Within the Maya World, an extensive region of almost half a million square kilometers that encompasses El Salvador, Honduras, Belize, Guatemala, and the Mexican states of Yucatan, Campeche, Quintana Roo, Chiapas, and Tabasco, live today more than six million indigenous people, belonging to 25 ethnic groups, heirs of a culture whose vestiges are exalted as the greatest attraction of the recently promoted tourist destination.
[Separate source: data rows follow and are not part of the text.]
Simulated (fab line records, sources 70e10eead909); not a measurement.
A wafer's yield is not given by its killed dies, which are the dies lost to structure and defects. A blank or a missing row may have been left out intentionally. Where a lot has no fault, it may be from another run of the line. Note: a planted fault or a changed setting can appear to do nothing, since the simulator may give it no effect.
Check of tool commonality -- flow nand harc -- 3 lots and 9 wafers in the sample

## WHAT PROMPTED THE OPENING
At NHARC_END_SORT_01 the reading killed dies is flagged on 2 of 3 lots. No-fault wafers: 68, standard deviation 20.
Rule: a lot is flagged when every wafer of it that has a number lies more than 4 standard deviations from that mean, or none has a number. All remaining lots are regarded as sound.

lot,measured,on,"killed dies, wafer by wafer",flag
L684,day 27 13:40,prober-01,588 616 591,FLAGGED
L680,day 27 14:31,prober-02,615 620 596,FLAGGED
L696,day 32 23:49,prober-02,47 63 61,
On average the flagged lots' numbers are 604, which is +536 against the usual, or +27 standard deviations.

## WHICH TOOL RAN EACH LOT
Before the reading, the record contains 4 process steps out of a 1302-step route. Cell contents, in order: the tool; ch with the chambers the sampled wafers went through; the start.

The Maya, the largest indigenous group in America after the Quechua of Peru, has maintained its presence throughout the centuries, manifesting itself in the fields, plazas, markets, streets, and temples of the cities of the Maya World, a region that appears before the eyes of the visitor as an attractive opportunity to approach a different reality, full and tinged with ancestral and contemporary elements.

THE PRESENT MAYA GROUPS

The ethnic groups that currently make up the vast panorama of the Maya World are, in Mexico -in addition to the most numerous, the Yucatecan Maya, who inhabit the three states of the Yucatan Peninsula, the Chontales of Tabasco, and the Choles, Tzeltales, Tzotziles, Tojolabales, and Lacandones of Chiapas.

Between the border with Chiapas and Guatemala live the Chujes, Jalaltecos, Mames, and Motozintlecos groups. The Guatemalan territory is also inhabited by members of the Kanjobal, Ixil, Q'eqchi, Pocomchi, Uspanteca, Aguacateca, Quiché, Tzutujil, Cakchiquel, Pocomam, and, on the border with Honduras, the Chorti groups.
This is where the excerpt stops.